Showing posts with label data engineering bulletin. Show all posts
Showing posts with label data engineering bulletin. Show all posts

Monday, January 29, 2007

Structured data and the web

One of my main areas of focus at Google is on the relationship between structured data and web search. There are now vast amounts of structured data out there, mostly in the deep web (i.e., in databases behind HTML forms), created by annotation schemes (e.g., Flickr, Google Co-op, etc), and Google Base. The question then is how to use this data to improve the results of web search.

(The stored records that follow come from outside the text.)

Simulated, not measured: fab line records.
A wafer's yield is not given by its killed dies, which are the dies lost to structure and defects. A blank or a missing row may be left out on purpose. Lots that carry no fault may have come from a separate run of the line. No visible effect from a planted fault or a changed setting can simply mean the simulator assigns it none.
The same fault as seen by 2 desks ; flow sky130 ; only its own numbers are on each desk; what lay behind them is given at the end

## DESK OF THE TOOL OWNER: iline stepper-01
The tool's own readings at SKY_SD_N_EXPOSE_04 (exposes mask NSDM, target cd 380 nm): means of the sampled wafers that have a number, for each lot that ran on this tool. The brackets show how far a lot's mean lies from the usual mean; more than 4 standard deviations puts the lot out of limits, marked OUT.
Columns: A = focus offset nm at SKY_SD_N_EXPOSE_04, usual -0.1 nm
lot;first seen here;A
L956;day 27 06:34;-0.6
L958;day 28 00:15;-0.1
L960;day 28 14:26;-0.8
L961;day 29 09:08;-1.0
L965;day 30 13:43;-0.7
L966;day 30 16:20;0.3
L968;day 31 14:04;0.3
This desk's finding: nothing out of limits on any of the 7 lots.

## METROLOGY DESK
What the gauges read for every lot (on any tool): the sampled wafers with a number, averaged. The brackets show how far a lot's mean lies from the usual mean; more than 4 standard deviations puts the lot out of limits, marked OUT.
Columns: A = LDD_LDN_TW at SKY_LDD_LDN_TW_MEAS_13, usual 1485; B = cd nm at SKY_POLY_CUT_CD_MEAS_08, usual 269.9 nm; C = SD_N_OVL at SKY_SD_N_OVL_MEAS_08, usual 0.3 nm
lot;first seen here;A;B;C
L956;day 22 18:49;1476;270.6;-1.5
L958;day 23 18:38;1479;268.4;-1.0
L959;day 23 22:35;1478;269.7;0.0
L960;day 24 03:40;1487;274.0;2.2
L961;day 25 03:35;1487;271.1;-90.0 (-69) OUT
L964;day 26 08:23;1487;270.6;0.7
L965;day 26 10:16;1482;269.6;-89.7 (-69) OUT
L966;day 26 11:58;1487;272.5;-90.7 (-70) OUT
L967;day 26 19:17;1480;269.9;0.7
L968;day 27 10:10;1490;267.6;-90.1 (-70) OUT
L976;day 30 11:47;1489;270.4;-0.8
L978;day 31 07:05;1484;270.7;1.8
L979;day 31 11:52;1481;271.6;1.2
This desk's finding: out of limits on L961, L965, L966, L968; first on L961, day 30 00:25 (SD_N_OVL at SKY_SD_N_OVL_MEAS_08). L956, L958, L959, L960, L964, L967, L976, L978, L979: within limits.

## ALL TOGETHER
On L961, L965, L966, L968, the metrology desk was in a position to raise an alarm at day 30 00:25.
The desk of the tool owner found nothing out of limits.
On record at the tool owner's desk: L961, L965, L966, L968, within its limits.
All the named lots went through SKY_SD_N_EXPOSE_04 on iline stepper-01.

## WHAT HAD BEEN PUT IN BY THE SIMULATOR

I recently published two related papers on this topic, one at CIDR 2007 and one in the Data Engineering Bulletin (go to Page 19 of the issue). You can read the papers for the details, but I'd like to highlight two key points from these papers that should be kept in mind when researching this area:

  1. Integration: Whenever you cook up an idea about how to improve web searh by leveraging structured data, or by automatically structuring data on the web, you need to keep in mind how your technique will integrate with other web searches. Users want to go to a single search box to find all their result. So whatever technique you come up with, needs to mesh well with other techniques used by the underlying engine.
  2. Data about everything: Many ideas work well if the domain of the data is constrained (e.g., you know you're building a portal to search for cars, housing or job listings). But on the web, data is about everything. There is no domain or set of domains that covers all data on the web. In fact, it's not even clear when one domain ends and another one begins. So try to imagine what it's like to deal with data about everything. That changes a lot in the way you think about a problem!